Beet and black bean burger topped with a raw goat milk cheddar cheese.
Beet and black bean burger dressed with sprouts.
Beet and black bean burgers prior to being cooked.
I have been called a “weekday vegetarian” and I don’t mind. Too often, as soon as one says they are vegetarian, we become tense and feel we need to defend our decision. We feel personally attacked. Meat eaters are accused of doing wrong and vegetarians are labeled self-righteous. In my opinion, choosing to eat or not eat meat should not be an all or nothing decision.
I’m not sure if I truly am a weekend vegetarian; I really like meat. I do know that my meat consumption has decreased considerably over the last several years and not because I consciously set out to do so with the idea that I was going to make a difference in the world. The difference I did make was more personal. My creativity in the kitchen has exploded as I discover more ways to prepare a wider variety of foods. My nutritional knowledge has improved. My health has improved and yes, I am making better decisions at the meat counter. Since I buy less meat, I can buy better meat and again, a wider variety.
We could discuss this further, but let’s move to this tasty recipe. Roasted beets and black beans combine to make a filling burger with a great smokey taste and a satisfying texture.

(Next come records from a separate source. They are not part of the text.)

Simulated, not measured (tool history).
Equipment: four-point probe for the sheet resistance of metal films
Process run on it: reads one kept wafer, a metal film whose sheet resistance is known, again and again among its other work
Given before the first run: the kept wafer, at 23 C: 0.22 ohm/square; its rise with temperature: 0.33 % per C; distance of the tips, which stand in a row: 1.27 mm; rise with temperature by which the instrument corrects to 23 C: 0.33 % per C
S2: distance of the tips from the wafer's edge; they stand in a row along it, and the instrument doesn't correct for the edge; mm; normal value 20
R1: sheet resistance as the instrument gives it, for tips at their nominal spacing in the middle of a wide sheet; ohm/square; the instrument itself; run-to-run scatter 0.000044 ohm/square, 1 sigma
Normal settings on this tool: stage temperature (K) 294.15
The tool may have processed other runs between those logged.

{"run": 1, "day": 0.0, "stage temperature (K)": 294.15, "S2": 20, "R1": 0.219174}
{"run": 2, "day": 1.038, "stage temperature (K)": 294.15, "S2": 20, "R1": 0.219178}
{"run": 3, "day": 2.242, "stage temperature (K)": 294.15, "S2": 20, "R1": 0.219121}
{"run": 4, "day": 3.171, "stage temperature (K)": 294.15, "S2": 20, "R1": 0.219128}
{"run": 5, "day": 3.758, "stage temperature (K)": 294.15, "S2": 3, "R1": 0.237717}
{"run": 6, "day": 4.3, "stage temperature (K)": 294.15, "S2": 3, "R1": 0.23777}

Roasted beets and goat cheese are often paired together because the tanginess of the goat cheese balances the sweetness of the beets. So when I first thought of making these burgers I knew I wanted to top them with a goat cheese. A soft goat cheese I felt would be too difficult on a veggie burger; which is already much softer than a regular burger. I didn’t think it would hold up well. I found a sharp cheddar cheese made with raw goat’s milk that provided the tanginess I wanted yet did not compound the veggie burger’s softer texture.
The ingredients I have listed make for a vegetarian veggie burger. They can easily be made vegan simply by eliminating the egg and omitting the cheese.
I also topped this burger with some tender bitter greens and alfalfa sprouts.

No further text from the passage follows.